There is a similar relationship in each poem in that one person has influence over the other, or tries to.  The genders are switched, of course.  In Macbeth the woman is the aggressor, and in “To His Coy Mistress” the man is.

In each case, the pleading party points out that time is of the essence.  The speaker begins by telling his mistress they don’t have all the time in the world.

Had we but world enough and time,

This coyness, lady, were no crime.

Lady Macbeth also reminds Macbeth that Duncan is coming soon.

O, never(65

Shall sun that morrow see!

Your face, my Thane, is as a book where men

May read strange matters. To beguile the time,

Look like the time; (Act 1, Scene 5, p. 20)

In each case, the person being pleaded to seems to relent, have a change of mind, and relent.  Lady Macbeth has her husband convinced that killing Duncan is in their best interest, but he changes his mind.

Macbeth asks Lady Macbeth if the plan will work.

Will it not be received,

When we have mark'd with blood those sleepy two

Of his own chamber, and used their very daggers,(85)

That they have done't?  (Act 1, Scene 5, p. 24)

She tells him they have to be convinced.  How could they think otherwise?

In the poem, we only have the speaker’s side of it, but we can infer by his words the lady’s reaction.
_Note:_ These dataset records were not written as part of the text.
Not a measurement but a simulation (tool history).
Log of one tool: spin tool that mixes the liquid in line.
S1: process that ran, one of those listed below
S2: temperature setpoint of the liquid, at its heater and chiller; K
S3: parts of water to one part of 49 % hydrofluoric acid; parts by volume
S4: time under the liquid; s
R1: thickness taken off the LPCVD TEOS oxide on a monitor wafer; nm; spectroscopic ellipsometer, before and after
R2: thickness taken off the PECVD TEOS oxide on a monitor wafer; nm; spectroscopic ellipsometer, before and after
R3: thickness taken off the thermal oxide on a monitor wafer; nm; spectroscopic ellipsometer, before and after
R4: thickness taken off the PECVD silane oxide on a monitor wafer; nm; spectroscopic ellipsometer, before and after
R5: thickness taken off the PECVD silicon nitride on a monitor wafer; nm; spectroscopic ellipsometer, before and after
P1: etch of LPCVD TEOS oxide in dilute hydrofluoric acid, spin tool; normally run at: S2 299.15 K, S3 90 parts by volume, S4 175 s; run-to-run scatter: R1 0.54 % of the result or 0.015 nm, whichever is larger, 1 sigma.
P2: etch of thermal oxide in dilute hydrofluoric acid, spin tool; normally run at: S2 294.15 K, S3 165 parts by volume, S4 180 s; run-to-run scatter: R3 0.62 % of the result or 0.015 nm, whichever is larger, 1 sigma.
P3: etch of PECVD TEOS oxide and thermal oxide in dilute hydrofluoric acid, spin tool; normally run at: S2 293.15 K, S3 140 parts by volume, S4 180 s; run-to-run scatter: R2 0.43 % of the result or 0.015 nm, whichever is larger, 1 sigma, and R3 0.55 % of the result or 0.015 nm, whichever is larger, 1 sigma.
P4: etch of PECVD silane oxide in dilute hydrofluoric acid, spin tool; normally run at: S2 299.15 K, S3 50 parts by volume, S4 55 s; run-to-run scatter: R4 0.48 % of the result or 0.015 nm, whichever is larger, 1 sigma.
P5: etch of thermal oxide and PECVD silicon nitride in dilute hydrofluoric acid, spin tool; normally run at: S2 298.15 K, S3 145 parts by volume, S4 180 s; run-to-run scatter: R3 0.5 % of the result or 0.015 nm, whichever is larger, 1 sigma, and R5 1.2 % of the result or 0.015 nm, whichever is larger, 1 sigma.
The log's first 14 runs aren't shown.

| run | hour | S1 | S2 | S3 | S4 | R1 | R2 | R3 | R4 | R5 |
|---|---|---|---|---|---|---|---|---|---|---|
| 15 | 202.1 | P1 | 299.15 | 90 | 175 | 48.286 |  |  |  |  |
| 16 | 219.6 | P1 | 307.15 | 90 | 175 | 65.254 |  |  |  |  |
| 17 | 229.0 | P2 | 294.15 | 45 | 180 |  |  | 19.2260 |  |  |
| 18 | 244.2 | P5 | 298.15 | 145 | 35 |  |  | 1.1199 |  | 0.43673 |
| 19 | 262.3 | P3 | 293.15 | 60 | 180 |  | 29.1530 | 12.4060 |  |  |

 Now therefore, while the youthful hue

Sits on thy skin like morning dew,

And while thy willing soul transpires

At every pore with instant fires,

Now let us sport us while we may…

He seems pretty sure he is going to get lucky.  Of course, Macbeth relents as well, and kills Duncan.

The main difference is that there are actual back and forth conversations between Lady Macbeth and Macbeth, where in the poem we only hear the speaker's side.  We do not really know what the lady is thinking, or if she relents.